And finally there is the story of David Berkowitz, the .44 Caliber Killer and the Son of Sam himself. Berkowitz is an adopted child who had trouble making and maintaining friendships during his childhood. Shy and awkward, he always fails to fit in even though people think he seems like a good guy, at least on the surface. He makes it through the military, becoming an expert sharpshooter, then returns to New York City, living alone and holding down various jobs. At some point in his life he begins hearing howling dogs that he believes to be the voices of demons telling him to kill so they can drink the victims’ blood. Only Berkowitz’s attempts at murder make the auditory hallucinations stop. And these hallucinations do stop anytime he goes to work. On the days he has off, the howling dogs start to harass him. Unable to sleep, he tucks his gun into his pants and goes out to kill in the outer boroughs of Queens, the Bronx, and Brooklyn.

Berkowitz writes letter to the police, some of which end up in the newspapers. With prose that sounds like something out of Dostoevsky’s Notes from Underground, he gives details of his crimes and explains his situation. He believes his neighbor in Yonkers, a man named Sam Carr who owns a dog that barks at night, is actually Satan and Berkowitz believes that Sam is commanding him to kill in order to prevent bigger disasters like earthquakes or tornadoes from happening, hence the self-given name of Son of Sam. The letters at first appear to be taunting the police, but in a sense they may be Berkowitz’s way of saying he wants to be caught. After they do arrest him, Berkowitz expresses relief because he doesn’t like the job of killing and feels he has no choice but to obey the voices in his head. It becomes clear early on in the book that David Berkowitz suffers from schizophrenia, but a schizophrenia that is difficult for outsiders to detect because his episodes only happen when he is tormented by loneliness. The degree of his disordered thinking is easy to spot early on when he thinks that his fist murder victim will marry him after she dies. His thoughts become more nonsensical from there.

Son of Sam is an interesting book, even if it is a little clumsy, uneven, and amateurish. The over-emphasis of the police department’s manhunt takes a little too much focus off of David Berkowitz to really make the story work entirely. But the biggest flaw is that a more in-depth psychological profile of the killer is never given. We get the details of his crimes and his mental illness, but the deeper psychology of how Berkowitz’s mind drives him to do what he does and how he came to be a killer when he didn’t want to be is never explored. His mental illness is the most colorful and interesting part of his biography and without a bigger examination of his mental processes, this book ends up being simply just a combination of police thriller and slasher horror story. Still the descriptions and atmospherics are well-done, and we do get enough of a taste of Berkowitz’s psychology to keep the story interesting.

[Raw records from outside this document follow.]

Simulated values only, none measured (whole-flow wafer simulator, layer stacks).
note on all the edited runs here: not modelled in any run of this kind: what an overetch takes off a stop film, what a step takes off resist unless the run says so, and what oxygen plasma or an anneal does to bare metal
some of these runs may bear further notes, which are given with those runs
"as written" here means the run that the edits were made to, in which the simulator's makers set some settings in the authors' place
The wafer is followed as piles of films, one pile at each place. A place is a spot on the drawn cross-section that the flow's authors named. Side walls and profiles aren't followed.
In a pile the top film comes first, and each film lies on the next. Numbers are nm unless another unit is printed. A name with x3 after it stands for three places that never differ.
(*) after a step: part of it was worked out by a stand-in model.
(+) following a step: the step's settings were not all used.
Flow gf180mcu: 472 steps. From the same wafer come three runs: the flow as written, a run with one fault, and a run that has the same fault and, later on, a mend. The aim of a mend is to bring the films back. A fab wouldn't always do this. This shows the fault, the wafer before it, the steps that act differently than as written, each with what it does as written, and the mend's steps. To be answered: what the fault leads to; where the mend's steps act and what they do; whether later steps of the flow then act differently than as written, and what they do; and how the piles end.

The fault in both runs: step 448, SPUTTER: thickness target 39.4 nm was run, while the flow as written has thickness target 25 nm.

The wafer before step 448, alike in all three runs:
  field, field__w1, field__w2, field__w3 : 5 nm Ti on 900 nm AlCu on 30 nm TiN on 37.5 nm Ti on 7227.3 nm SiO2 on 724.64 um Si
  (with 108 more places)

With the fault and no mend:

Son of Sam is worth reading if you simply want the story of David Berkowitz’s crimes. In the end you may even feel an ounce of sympathy for the man who struggles with uncontrolled mental illness that drives him to commit crimes he doesn’t want to commit. Mind you, an ounce of sympathy is not a large amount and it is obvious that the victims deserves infinitely more sympathy than he does. Klausner does an adequate job of making this obvious fact clear enough.

Since he pleaded guilty and got sentenced to life imprisonment, Berkowitz has become a model prisoner and, every time he goes up for parole, he says he doesn’t deserve to be released because his crimes were so terrible. The story of his redemption is not covered in this book, but it is almost as provocative as the story of his serial killing spree. Is Son of Sam the American version of Raskolnikov from Crime and Punishment? That will be for future generations to decide. But there is no doubt, were Doestoevsky alive today, he would find David Berkowitz to be a fascinating character he could relate to.